Jackson Sees Clinton Campaign as So-So
| Washington
IN the middle of a nationwide voter-registration campaign aimed largely at minorities, youth, and urban residents, Jesse Jackson acknowledged Thursday he couldn't say there was much enthusiasm in those camps for the Democratic ticket.
"We have a lot riding on Clinton and the people surrounding him. We have no such leverage on the Republican side," Mr. Jackson told reporters at a Monitor breakfast. "There are many who feel they are without ... sufficient enthusiasm, and they're in this anybody-but-Bush frame of reference. [They feel] that we may not like this or that tactic [by the Democrats] but we must defeat the Reagan-Bush cycle."
"The success the ticket is now enjoying [in the polls] has a lot to do with economic conditions... more than [party] strategy," he said.
On his voter-registration campaign, which will continue through next week and then will become a get-out-the-vote effort for the Democratic Party, Jackson says he sees people across the social spectrum bound by the "economic crisis."
But he said that enthusiasm is highest among those that Clinton has targeted - suburbanites, not poorer, urban minorities.
Jackson, who has had a cool relationship with Clinton and has not yet met to talk at length with the candidate, expressed support for the candidate but, similar to the voters he's seeing these days, he was less than enthusiastic himself.

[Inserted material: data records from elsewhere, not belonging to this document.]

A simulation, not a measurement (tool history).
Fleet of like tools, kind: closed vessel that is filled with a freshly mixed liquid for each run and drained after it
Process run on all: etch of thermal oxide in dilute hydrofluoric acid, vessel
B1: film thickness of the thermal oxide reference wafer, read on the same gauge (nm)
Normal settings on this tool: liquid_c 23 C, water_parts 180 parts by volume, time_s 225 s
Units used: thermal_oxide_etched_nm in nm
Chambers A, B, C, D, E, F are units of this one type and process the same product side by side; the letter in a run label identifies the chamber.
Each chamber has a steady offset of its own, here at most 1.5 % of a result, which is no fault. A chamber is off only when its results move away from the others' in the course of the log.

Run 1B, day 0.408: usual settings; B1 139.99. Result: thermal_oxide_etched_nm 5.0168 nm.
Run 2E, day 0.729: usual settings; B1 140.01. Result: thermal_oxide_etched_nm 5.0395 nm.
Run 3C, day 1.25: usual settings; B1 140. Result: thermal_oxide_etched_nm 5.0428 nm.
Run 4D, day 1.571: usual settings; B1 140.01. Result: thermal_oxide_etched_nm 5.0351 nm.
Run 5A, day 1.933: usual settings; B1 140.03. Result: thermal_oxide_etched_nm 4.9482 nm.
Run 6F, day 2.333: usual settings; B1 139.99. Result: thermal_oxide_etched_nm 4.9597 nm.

He gave a lukewarm comparison of Clinton's campaign to reach all corners of the electorate with Bush's this way: "He's reaching out some, Bush is reaching out none."
Jackson said that the minority vote, traditionally Democratic but also traditionally difficult for candidates to rally, could make the difference for a candidate like Clinton if the race were to draw closer than polls now indicate.
"My hope is that the people's enthusiasm will correspond to their real needs by election day," he said of the economic "pain" he is seeing.